In the early days, I remember talking to my husband about how first novels by many authors
seemed to be startlingly new and wonderful, and that second novels weren't as great. Also, it
seemed to me as a reader that many authors got worse and worse, wordier and less innovative as
their careers became more and more lucrative. I remember vowing that this would never happen
to me, that if the problem was that editors were not editing me anymore, then I would hire new
editors out of my own pocket, because I would never allow readers to feel cheated in their
experience with my books.
Does this sound familiar?
I also remember in those early days recommending books to others or having books
recommended to me by others. Sometimes I liked the book as much as the recommender did
(Lois McMaster Bujold's books were first recommended to me by my oldest brother who is an
inveterate reader) and I recommended them in turn. I remember the delicious feeling of getting
the right book to the right person. I also remember far more often being bewildered as I tried to
read a book that seemed terrible to me and wondering how anyone else could like it. I remember
offering a book I loved to someone else and feeling the crushing sense of disappointment when
that person just shrugged and admitted they hadn't been able to finish it.
Does this sound familiar?
When I was very close to being published, I remember being in critique groups with other
aspiring writers and occasionally thinking to myself that this writer would never be published.

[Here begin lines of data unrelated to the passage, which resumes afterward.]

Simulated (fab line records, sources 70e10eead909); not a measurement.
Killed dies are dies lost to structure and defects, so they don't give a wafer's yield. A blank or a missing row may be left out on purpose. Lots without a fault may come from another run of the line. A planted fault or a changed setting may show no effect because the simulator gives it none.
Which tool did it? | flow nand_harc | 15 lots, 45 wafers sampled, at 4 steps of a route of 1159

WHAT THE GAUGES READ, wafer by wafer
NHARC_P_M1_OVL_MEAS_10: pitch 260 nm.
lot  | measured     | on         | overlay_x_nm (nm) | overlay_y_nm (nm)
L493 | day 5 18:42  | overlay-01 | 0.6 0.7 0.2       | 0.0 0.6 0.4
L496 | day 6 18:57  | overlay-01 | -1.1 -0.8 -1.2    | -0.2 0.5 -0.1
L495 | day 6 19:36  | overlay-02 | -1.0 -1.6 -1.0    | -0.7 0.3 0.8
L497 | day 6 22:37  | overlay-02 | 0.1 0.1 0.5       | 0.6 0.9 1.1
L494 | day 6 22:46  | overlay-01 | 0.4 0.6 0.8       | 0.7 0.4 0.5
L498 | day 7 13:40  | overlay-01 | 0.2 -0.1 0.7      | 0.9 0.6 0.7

Nothing they wrote was any good. They did not seem to be learning anything or improving in
any way month after month, no matter how good my critique was. I was part of a critique group
that went "elitist" and actually changed our meeting time and place on purpose to avoid those we
thought weren't as good as the rest of us, and whom we no longer wanted to be in the critique
group.
Does this sound familiar?
In the early days of my career, after a particular well-known book came out, I read it, enjoyed it,
but still participated in the vehement discussions of the book's flaws. I joined in mocking the
author and those who loved the book. I found myself parroting a lot of the critiques I read that
were based more on a superficial reading of the book than a deep one. I felt myself superior to
the author of this book, who was vastly more financially successful than I was. And perhaps I
congratulated myself on my higher literary standards in part as a compensation for my lack of
similar financial success.
Does this sound familiar?
After I had several books published, I was determined to continue to read in my field
voraciously, as I had in the years I was working to be published. I wanted to be cutting edge, so I
read 20-25 books a month. I reviewed these books on my blogs. Sometimes I added them to my
recommended list. Other times I gave a simple star rating to books. I remember one author who
saw my star rating of her book emailing me to ask me about what I had thought of it and feeling
distinctly uncomfortable.
Does this sound familiar?
I am embarrassed about almost all of the above choices. I wish I had been better able to be as
relativist as I talked about being when in my graduate lit classes. No, not really that. In my
graduate lit classes, I was trying to sound impressive, not actually be more tolerant and
understanding. I wanted to pretend to be what I wasn't because I didn't have any experience yet.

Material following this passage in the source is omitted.